Machine Learning-based Quality Index Prediction Model for Semiconductor Manufacturing Process
SK-Planet Data Analyst Training Program Project (2023.01.03 ~ 2023.03.09)
This project develops a Virtual Metrology (VM) model that predicts the quality index of semiconductor manufacturing processes using sensor data. The model leverages 665 sensor variables across 7 process steps, applying feature engineering, multicollinearity treatment, and hyperparameter optimization techniques.

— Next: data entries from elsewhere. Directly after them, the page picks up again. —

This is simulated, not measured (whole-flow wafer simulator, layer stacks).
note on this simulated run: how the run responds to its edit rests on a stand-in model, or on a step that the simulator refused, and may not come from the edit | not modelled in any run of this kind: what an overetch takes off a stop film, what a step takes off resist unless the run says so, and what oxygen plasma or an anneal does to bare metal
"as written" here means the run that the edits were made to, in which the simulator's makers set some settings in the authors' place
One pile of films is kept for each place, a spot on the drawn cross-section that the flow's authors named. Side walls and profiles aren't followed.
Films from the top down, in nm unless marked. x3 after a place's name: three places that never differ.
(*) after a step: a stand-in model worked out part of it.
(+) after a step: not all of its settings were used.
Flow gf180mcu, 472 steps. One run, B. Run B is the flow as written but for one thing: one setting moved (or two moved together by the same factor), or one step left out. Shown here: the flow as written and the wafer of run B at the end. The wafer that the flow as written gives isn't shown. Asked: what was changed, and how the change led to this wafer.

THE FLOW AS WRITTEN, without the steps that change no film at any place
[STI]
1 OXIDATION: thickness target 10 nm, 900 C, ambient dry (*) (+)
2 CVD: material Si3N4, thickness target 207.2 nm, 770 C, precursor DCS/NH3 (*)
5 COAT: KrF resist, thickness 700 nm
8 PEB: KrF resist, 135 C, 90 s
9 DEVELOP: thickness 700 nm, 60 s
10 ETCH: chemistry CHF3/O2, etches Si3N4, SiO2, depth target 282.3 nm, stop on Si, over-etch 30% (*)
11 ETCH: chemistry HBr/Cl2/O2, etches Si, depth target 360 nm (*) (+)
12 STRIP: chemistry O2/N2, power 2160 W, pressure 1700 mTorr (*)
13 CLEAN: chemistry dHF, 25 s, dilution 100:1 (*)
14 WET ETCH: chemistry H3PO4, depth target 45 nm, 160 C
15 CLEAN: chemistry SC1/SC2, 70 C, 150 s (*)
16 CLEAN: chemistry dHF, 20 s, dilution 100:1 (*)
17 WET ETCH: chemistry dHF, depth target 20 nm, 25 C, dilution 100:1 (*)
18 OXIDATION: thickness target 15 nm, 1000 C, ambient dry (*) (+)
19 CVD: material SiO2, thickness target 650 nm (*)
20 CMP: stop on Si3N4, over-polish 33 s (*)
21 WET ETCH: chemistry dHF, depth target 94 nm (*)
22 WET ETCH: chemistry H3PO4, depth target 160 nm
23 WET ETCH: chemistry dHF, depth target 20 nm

- Feature Engineering: 665 sensor variables → 800+ derived features
- Multicollinearity Treatment: PCA dimensionality reduction for VIF > 10 variables
- Feature Selection: SelectKBest (Mutual Information) based top 250 features
- Bayesian Optimization: Automated hyperparameter tuning for Ridge, Random Forest
- AutoML: Multi-model comparison and auto-tuning with PyCaret
| Metric | Value |
|---|---|
| Sample Size | 611 observations (train) |
| Sensor Variables | 665 features |
| Process Steps | 7 steps (04, 06, 12, 13, 17, 18, 20) |
| Sensor Types | 95 sensor categories |
| Target Variable | Quality Index (mean ~1263) |
| Generated Features | 200+ engineered features |
Mean: 1263.41
Variance: 67.16
Distribution: Approximately Normal
Outliers: y < 1240 (clipped during preprocessing)
Total Process Time: 30.6 ~ 31.9 minutes
Critical Step Gap: Step 06 → Step 12 (longest duration)
Speed Classification: 1870 seconds threshold
- Early (E): EQ7, EQ8 modules
- Late (L): Other modules
Best Model: Extra Trees Regressor
Evaluation Metric: RMSE
Cross-validation: 5-fold
# Python 3.8 or higher
python --version
# Install dependencies
pip install -r requirements.txt# Clone the repository
git clone git@github.com:jinsoo96/Semiconductor_Yield_Virtual_Metrology.git
cd Semiconductor_Yield_Virtual_Metrology
# Install Python packages
pip install -r requirements.txtFull Pipeline:
# Step 1: EDA and Data Preprocessing
jupyter notebook 01_Code/01_eda_and_preprocessing.ipynb
# Step 2: Modeling (AutoML + Bayesian Optimization)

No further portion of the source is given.